Prophecy Fog is a mesmerizing solo show about the stories rocks tell

PROPHECY FOG by Jani Lauzon (Paper Canoe Projects/Theatre Centre, in association with Nightswimming). At the Theatre Centre (1115 Queen West). Runs to May 26. $22-$30. theatrecentre.org. Rating: NNNN


Prophecy Fog will forever change how you look at stones and rocks. Métis writer/performer Lauzon’s autobiographical solo show recounts her history with them. Her mother taught her that if you rub a stone in your hands you can hear its stories. And in the show’s centrepiece, Lauzon and her daughter travel to the famous Giant Rock in California’s Mojave Desert to see what, if anything, it has to say to them. 
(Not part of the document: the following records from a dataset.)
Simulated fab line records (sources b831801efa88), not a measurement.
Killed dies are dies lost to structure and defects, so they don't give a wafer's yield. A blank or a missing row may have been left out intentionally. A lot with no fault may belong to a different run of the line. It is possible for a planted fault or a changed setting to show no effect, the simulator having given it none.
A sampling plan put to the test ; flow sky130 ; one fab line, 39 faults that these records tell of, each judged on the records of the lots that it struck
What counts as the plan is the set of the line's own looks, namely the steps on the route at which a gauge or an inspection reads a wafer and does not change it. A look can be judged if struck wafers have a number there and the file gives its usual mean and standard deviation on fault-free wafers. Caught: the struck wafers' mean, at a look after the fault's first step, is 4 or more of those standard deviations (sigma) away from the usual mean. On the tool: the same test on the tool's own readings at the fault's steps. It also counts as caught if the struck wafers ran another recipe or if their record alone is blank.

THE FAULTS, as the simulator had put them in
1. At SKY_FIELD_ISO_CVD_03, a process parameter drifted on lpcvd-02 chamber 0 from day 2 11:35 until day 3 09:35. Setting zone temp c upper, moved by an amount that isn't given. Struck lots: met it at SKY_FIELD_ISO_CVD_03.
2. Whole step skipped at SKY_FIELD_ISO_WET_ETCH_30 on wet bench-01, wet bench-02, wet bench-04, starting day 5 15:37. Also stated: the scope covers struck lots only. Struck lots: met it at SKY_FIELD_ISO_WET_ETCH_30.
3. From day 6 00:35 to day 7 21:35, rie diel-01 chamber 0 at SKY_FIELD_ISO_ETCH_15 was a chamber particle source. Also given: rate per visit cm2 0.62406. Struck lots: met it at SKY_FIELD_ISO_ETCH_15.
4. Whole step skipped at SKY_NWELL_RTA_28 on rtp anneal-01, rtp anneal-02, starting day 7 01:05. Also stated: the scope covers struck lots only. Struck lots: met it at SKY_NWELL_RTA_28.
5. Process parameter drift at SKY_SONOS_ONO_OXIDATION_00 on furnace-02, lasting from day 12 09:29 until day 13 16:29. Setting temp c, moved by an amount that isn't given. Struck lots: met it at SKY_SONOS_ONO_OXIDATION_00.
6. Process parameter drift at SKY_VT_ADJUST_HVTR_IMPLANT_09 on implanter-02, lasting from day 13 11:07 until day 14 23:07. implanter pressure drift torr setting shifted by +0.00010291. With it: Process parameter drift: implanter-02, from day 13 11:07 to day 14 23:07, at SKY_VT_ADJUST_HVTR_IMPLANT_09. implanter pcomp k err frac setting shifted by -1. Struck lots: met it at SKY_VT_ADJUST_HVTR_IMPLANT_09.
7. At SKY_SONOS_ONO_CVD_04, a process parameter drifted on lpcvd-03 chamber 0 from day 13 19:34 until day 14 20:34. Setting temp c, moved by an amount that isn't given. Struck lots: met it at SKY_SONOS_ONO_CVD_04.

The show occasionally rambles, without much of a structure, but Lauzon makes a thoughtful, sensitive and amusing guide. She’s also a beautifully expressive singer – one of the most haunting sequences involves the 40-odd audience members humming while Lauzon’s voice soars over us. The work is nicely enhanced by Franco Boni’s direction and Melissa Joakim’s environmental design. Audience members sit in a small circle on chairs or cushions in the middle are hundreds of stones, everything from hefty rocks to tiny pebbles, many of them placed in wooden bowls, which Lauzon upends to illustrate certain scenes. One of the most telling moments is when she uses smooth white stones to represent the white people co-opting the Indigenous ceremonies around Giant Rock. 

Lauzon fully inhabits this environment, stepping around the rocks, curling up with them, talking to them. The effect is so mesmerizing that we don’t even need the screens strategically located around us, even though they, too, provide some intriguing imagery and facts.